PYNQ DDR+DMA for Arrays (not streams!)

Hello all,
I’m new to FPGAs and currently trying to implement the following top function:

int fit(float I[N][d], float b[N], float x[N], float p[N], float q[N], float r[N], float lambda, float gamma) {

#pragma HLS INTERFACE m_axi bundle=inI port=I
#pragma HLS INTERFACE m_axi bundle=inb port=b
#pragma HLS INTERFACE m_axi bundle=inx port=x
#pragma HLS INTERFACE m_axi bundle=inp port=p
#pragma HLS INTERFACE m_axi bundle=inr port=r
#pragma HLS INTERFACE m_axi bundle=inq port=q
#pragma HLS INTERFACE s_axilite port=lambda
#pragma HLS INTERFACE s_axilite port=gamma
#pragma HLS INTERFACE s_axilite port=return

I tried implementing the hardware as in the pdf, and it works functionally! but very very slow!
design_1_fit.pdf (79.6 KB)

In Vitis HLS, it was estimated to be 1 second for 100Mhz
in reality, it is 6.5 seconds for 100Mhz.
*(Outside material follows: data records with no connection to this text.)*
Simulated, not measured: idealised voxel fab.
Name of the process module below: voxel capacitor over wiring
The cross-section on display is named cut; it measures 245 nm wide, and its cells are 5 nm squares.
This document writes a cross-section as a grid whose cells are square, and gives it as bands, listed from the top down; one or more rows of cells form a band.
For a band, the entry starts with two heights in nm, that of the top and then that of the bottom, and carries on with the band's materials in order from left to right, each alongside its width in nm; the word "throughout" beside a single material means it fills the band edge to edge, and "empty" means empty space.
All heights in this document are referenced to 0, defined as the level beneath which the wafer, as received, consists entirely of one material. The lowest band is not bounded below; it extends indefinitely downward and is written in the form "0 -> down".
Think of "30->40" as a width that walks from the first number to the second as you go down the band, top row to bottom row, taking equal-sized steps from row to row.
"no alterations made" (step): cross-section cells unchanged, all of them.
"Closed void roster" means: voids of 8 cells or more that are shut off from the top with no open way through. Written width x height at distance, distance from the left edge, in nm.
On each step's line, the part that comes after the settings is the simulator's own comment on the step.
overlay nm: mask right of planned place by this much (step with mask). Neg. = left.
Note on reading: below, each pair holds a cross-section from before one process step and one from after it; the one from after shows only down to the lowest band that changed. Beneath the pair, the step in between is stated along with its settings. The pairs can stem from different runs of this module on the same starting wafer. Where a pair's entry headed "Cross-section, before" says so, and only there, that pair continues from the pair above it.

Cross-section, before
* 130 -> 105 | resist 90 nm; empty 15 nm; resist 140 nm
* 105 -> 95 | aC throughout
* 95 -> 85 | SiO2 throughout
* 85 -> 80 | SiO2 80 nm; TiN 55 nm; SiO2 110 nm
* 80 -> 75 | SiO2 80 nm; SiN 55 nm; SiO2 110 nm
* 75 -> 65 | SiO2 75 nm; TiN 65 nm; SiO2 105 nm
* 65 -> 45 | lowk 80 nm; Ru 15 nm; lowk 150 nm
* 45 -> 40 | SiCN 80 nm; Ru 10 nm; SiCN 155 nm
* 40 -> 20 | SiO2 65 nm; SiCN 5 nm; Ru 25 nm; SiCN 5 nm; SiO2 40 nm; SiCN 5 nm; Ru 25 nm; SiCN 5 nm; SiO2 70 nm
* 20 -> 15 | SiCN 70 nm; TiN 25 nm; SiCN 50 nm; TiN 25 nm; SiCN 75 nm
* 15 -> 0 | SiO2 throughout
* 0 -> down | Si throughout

I think the issue is that I didn’t use a DMA, but instead used the Xlnk() buffers as I saw in one tutorial.

from pynq import Overlay
from pynq import Xlnk #linux buffer to read/write axi
import numpy as np
import time

ol = Overlay('design_1_fit.bit')
ol.download()
fit_ip = ol.fit

#create variables buffers
N = 1024
d = 16
I = Xlnk().cma_array(shape=(N,d), dtype=np.float32)
b = Xlnk().cma_array(shape=(N,), dtype=np.float32)
x = Xlnk().cma_array(shape=(N,), dtype=np.float32)
r = Xlnk().cma_array(shape=(N,), dtype=np.float32)
p = Xlnk().cma_array(shape=(N,), dtype=np.float32)
q = Xlnk().cma_array(shape=(N,), dtype=np.float32)

#read data
z = np.zeros(N)
with open("d1024_16f.csv") as file_name:
    array = np.loadtxt(file_name, delimiter=",")

#assign data to buffers
np.copyto(I, array[:, 0:16])
np.copyto(b, array[:, 16])
np.copyto(x, z)
np.copyto(r, z)
np.copyto(p, z)
np.copyto(q, z)
fit_ip.write(0x00, 0x00)

# memeory addresses: 
# I: 0x18
fit_ip.write(0x18, I.physical_address)
# b: 0x24
fit_ip.write(0x24, b.physical_address)
# x: 0x30
fit_ip.write(0x30, x.physical_address)
# p: 0x3c
fit_ip.write(0x3c, p.physical_address)
# q: 0x48
fit_ip.write(0x48, q.physical_address)
# r: 0x54
fit_ip.write(0x54, r.physical_address)
# lambda: 0x60
fit_ip.write(0x60, 0x3f000000)
# Gamma: 0x68
fit_ip.write(0x68, 0x3dcccccd)

#start the ip and measure the time
fit_ip.write(0x00, 0x01)
t_start = time.time()
while fit_ip.read(0x00) & 0b10 != 0b10 :
    pass
t_stop = time.time()
print(t_stop-t_start)

print("Number of iterations " ,fit_ip.read(0x10)) #return of fit function
#output results
for i in range(N) :
    print(x[i])

Can anyone please help me on what ip blocks I need to save all of these vectors and matrix into DDR memory, and then make the ip talk directly with DDR, (maybe using DMA).
I tried looking for tutorials online, but all I could find is related to DMA with axis (streams). my design doesn’t use streams, and I’m still very confused on what all of the ip blocks mean.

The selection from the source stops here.